Digital libraries and supporting technologies have now matured to the point where their contents are incorporating complex and dynamic resources and services. Given the proliferation of scholarly digital contents, research in almost every discipline is becoming more data-intensive and current users demand access to various formats regardless of temporal and spatial restrictions and the types of devices used.
Advancement of digital technologies is shaping creation, access, use and preservation of information resources in ways that are so profound that traditional methods and concepts of access and organization are becoming less effective.
Various emerging (Web 3.0) applications, driven by semantic web technologies such as OWL, RDF, SPARQL, SWRL, etc., indeed offer powerful data organization, combination, and query capabilities. Some of the trends that are already taking shape include:
Huge multimedia digital libraries instead of documents
Complex retrieval systems instead of matching queries and document representations
Visualization of the information space instead of a ranked list of search results
Human information behavior instead of information need
Users as both creators and consumers of information
Bottom-up/user assisted indexing instead of “top-down” approach to indexing by trained professionals
As more users move into the more self-structured digital environment, a new paradigm for user experience will be required.

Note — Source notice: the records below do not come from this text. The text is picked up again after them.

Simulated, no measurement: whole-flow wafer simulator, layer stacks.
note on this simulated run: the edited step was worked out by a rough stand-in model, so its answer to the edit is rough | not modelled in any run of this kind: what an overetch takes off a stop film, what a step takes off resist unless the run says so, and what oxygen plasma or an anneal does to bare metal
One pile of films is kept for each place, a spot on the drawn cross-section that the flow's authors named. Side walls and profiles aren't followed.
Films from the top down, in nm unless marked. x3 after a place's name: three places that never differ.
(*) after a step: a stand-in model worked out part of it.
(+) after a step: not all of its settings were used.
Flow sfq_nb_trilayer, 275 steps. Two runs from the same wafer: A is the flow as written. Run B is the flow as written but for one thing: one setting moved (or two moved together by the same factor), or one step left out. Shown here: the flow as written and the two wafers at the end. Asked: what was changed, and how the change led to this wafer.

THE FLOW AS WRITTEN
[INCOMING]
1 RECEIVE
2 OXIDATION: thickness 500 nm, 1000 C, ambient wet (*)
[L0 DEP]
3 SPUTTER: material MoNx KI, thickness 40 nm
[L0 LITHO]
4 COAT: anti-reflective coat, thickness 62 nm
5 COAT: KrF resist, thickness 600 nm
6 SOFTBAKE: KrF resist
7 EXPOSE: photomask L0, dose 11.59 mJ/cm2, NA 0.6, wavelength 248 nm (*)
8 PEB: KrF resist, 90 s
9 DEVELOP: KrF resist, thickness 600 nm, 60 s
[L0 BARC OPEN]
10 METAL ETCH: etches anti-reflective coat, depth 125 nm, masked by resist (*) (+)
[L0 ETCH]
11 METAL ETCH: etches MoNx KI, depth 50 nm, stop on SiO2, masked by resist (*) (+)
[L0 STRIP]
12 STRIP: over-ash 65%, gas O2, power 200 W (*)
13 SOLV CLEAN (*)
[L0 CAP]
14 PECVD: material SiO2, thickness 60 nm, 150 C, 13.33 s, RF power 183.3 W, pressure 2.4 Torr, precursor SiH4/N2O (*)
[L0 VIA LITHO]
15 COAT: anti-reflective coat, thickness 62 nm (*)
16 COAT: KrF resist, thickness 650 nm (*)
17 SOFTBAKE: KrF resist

Indexing and Representation
An index term is simply a systematic representation of an information-bearing object (text, images, audio, video, etc) which points users to specific items on topics of interest. In other words, it is an information retrieval tool. As noted by Caropreso, Matwin and Sebastiani, (2001), one of the key issues for information retrieval (IR) and all other content-based text management applications is document indexing.
The generation of an accurate indexing term, i.e. a representation of an information-bearing object, is fundamental to the discovery, use, and reuse of digital resources. Indexing enhances the accessibility and value of a resource, provided that it is based on a thorough analysis of the resource. A good index helps users find what they need, even when they are not sure of what they need or looking for.
To fully understand what a good index is, it is necessary to be both micro- and macro-minded. On the micro level, we concern ourselves with the specific mechanics of creating an index term. On the macro level, indexing could be thought of as part of a larger context of an information retrieval system. At the basic level, retrieval of information then involves the user expressing an information need in the form of an information retrieval request by using terms from the common vocabulary and matching requests with stored records.
Considering the growing interdiciplinarity and constant changes and development of information and knowledge management; digital resources demand a more specialized treatment and characterization that can help to better capture the semantics and relations of the underlying concepts.
Different metadata elements describe different characteristics or aspects of an object or digital resource. However, users are more interested in the contents and the subjects, rather than in what the objects are. The most useful metadata about a digital object is the subjects (or keywords), since they explicitly describe what it is about. To describe digital resources accurately, metadata creators and/or catalogers try to follow (as closely as possible) the thinking of the creator/author, and also anticipate what and how the users might want to discover and retrieve them. Otherwise, the descriptions or subject headings will be ineffective. Wichowski (2009) noted that in the rapidly growing information environment, unidentified and unorganized content, however useful it may be, is at risk of being rendered unfindable, and thus obsolete.
A number of researchers, Bates (1998), Peterson (2006) and Spiteri (2007); among others, analyzed content indexing (especially subject indexing) and described the general behavior of users' information seeking and their queries Many agreed that the two major reasons why users experience problems with subject access are the quality and application of subject index on the one hand, and the complexity of knowledge as well as information literacy skills required for successful subject access on the other. To maintain the consistency of search results and high recall of available resources, it is critical to ensure the quality of the keywords and taxonomies used to index heterogeneous digital resources within digital libraries.